Tuesday, February 20, 2018

Capitol Dome Interior


Ever wondered what was actually inside the big dome of the Capitol in Washington, DC? Yes, it's filled with worthless talk and hot air, but the building itself is a massive stack of neo-classical ornament and decorative art. What you see here is only part of the pile of layers which are derived from classical Roman buildings such as the Pantheon. Back in the 18th and 19th centuries when they were conceiving these edifices, most educated men had a classical education with emphasis on Greek and Roman artistic and political literature and ideals. They tried to imbue our Republic with the spirit of those toga-clad, heroic Romans who took their political work very seriously, to the point of having their portraits done in Roman garb.

We've got a different type of Rome in Washington today, an Imperial Rome full of madness and excess, and we had better watch carefully while Caligula and Commodus cavort in their pleasure palaces. The old decor, though, still rules under the white dome.

I did this drawing on site a long time ago. It's as good as any architectural drawing I've done since. 

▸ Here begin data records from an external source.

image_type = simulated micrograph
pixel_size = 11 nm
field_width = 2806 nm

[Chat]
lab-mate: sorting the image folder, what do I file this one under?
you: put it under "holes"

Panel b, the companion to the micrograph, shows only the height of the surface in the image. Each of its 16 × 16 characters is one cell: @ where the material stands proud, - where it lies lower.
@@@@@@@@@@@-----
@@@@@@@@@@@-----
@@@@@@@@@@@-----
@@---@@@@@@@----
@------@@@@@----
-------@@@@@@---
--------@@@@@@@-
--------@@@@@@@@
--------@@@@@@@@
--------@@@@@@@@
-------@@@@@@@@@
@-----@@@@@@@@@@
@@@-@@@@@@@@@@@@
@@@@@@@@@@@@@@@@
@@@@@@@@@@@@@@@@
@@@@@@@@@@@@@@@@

Black tech pen on sketchbook page, 5 1/2" x 8 1/2", December 31,1981. I wasn't living in the DC area yet, just visiting.

1 comment:

Texchanchan said...

Reminds me of the Texas state capitol, which, for the record, is taller than the US capitol. On purpose. When I was a student at UT it was deserted at night except for four old or disabled policemen who acted as guards. So we would hike down there from the school (about half a mile?) and play around in the capitol, wandering all over it, poking into the corners, seeing what the basement looked like, playing hide-and-seek. I remember lying on the floor once looking up into the many-story rotunda, imagining it was a rotating space colony and getting vertigo.

There are statues of Sam Houston and Stephen F. Austin there by Elizabet Ney, a 19th-century sculptor who lived and worked in Austin when it was just a town, dominated by the capitol and the university.